08/05/2009 15:52
EU hosts Prague energy summit on alternatives to Russian gas
The European Union targeted an energy treaty with states such as Egypt, Turkey and Azerbaijan on Friday as it held a summit with Middle Eastern and Central Asian powers in Prague. The EU's «Southern Corridor» summit brings together officials from the EU, Azerbaijan, Egypt, Georgia, Kazakhstan, Turkey, Turkmenistan and Uzbekistan to discuss ways to improve transport and energy- transit links between Europe and the East, Earth Times says.
The EU is keen to reduce its dependency on Russia, which currently accounts for a quarter of all the gas burned in the bloc.
According to a draft summit declaration seen by the German Press Agency dpa, the 27-member bloc will ask participants to work towards an energy transit treaty - a «corridor agreement» - setting out the rules on how energy supplies should be transported, how much transit countries should charge and how the fees should be shared.
The EU will also ask energy producers to set aside specific volumes of oil and gas for its use, as the bloc bids to guarantee energy supplies in an increasingly competitive world.
And it will press Turkey to agree within weeks the rules covering the «Nabucco» gas pipeline, the highest-profile energy project in the region so far, in a bid to kick-start construction of the project.
In return, the EU should give «reliable commitments» on the amount of fuel it will buy, to ensure «transparency, competitiveness, long- term predictability and stable regulatory conditions.»

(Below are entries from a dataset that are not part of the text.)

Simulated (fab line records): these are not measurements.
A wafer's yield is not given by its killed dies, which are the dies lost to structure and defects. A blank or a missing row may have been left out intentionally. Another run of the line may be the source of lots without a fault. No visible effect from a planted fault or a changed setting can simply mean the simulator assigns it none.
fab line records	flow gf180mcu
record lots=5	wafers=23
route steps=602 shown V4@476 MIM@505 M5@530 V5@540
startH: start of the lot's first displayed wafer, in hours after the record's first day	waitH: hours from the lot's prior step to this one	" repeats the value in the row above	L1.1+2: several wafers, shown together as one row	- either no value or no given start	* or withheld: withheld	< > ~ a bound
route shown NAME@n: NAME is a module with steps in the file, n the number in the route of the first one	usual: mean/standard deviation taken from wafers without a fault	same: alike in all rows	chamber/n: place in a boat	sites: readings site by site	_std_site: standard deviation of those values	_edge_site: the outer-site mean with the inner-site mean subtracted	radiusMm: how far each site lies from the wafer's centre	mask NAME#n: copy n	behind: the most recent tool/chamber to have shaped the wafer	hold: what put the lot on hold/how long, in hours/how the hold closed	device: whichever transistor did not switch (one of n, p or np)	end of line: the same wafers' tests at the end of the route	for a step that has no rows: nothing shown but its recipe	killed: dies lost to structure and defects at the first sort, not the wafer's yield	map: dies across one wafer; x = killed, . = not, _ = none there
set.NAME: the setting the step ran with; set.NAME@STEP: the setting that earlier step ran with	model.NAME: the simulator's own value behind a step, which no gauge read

And it should offer its partners the technology and investment they need to upgrade their own energy systems and use their resources more efficiently, the draft says.
In order to reduce reliance on gas supplies from Russia, the bloc is pushing for the construction of three new pipelines in the region which would ultimately bring natural gas from the Caspian basin, Iran and Iraq to Europe.